Pennsylvania's asset-forfeiture laws, which turn property used in drug deals into funding for law enforcement, are designed to make Philadelphians safer and to make it harder for drug dealers to do their illegal work.

Drug dealers and the social rot that comes with their trade ruin neighborhoods - they bring addiction, illegal firearms, death, despair, and destruction. With our growing epidemic of prescription-drug and heroin overdoses, making it harder for dealers to operate by removing their profits and profit motive is a good thing.

Think about the kid who can't play outside anymore because he might get caught in the cross fire; the grandmother who's threatened by dealers when she just wants to sit on her porch; the homeowner whose only real investment is his house, but who has to watch its value plummet when his block becomes an open-air drug market.

Don't believe the claims that we are just snatching up property, mostly homes and autos, owned by random individuals who have nothing to do with drug dealing. A recent state audit shows that most Philadelphia forfeitures involve cash, not houses and cars. In fact, about 80 percent of what we collected in 2014 through the forfeiture process was cash, and that's generally cash seized directly from drug dealers. It's the lifeblood of their illegal, soul-destroying business.

In addition, all forfeitures, whether involving money or property, get adjudicated through a judicial process. District attorneys don't get to just take stuff; we have to prove that the property was used in drug dealing. We file petitions, go to court, and either have a hearing or reach a settlement - just like any other legal proceeding, criminal or civil.

Civil forfeiture works a lot like any lawsuit involving property. If you leave your building unsecured and a fire starts, or you leave your pool unfenced and a kid drowns, you can get sued. That's the idea behind drug forfeiture. If you endanger your community by allowing your property to be used for drug dealing, you may find yourself in court. You may not get convicted of a crime or go to jail, but you still violated state civil law.

One of the features of that law is the "innocent owner" defense. It's a legal doctrine that permits people to show they weren't responsible for the illegal activity occurring on their property. But the truth is that forfeiture defendants have always had that right under the law - and many of them have invoked it. That's right and proper. I'm committed to using every tool that I have to make Philadelphians safer, but I'm going to do it fairly and within the law.

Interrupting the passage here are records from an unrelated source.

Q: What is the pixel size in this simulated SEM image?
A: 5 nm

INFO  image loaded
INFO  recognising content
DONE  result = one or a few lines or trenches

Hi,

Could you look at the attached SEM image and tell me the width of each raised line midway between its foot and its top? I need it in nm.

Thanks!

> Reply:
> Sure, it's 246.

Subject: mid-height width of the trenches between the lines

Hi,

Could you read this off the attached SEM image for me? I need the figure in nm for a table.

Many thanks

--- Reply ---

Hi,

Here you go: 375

Other prosecutors do the same, on up to Eric Holder, the attorney general of the United States. Recently, Holder announced a change in forfeiture policy: He will no longer "adopt" forfeiture cases initiated by state and local police. But he's certainly not ending the program; he'll just concentrate on cases begun by the federal government itself. In fact, the nominee to succeed Holder, Loretta Lynch, stated in her confirmation hearing that she thinks "asset forfeiture is a wonderful tool."

It's a tool used far more extensively by the feds than by local officials. In 2012, the last year I've seen figures for, the Justice Department seized almost $9 billion worth of property in civil, noncriminal proceedings. That's nine billion, with a B - or about 1,800 times more than the value of all the property seized that year in Philadelphia.

Important as forfeiture is, however, I certainly agree that the process should be as fair and efficient as possible. I'm always looking for ways to improve the criminal justice system. I've done it with better charging decisions, with streamlined guilty-plea processes, and with diversion and rehabilitation programs for young drug offenders and prostitution defendants.

And I'm doing it now with forfeiture. Under my administration, we have taken significantly less property than was taken in previous years. I've created new, tighter protocols for house seizures, and I'm negotiating with members of the legislature about ways to reform the state forfeiture statute. I'll also be considering additional changes to Philadelphia's forfeiture procedures.

But the goal, at least for those who care about the real victims of rampant drug dealing, has to be to preserve this tool - not to destroy it.

R. Seth Williams is district attorney of Philadelphia.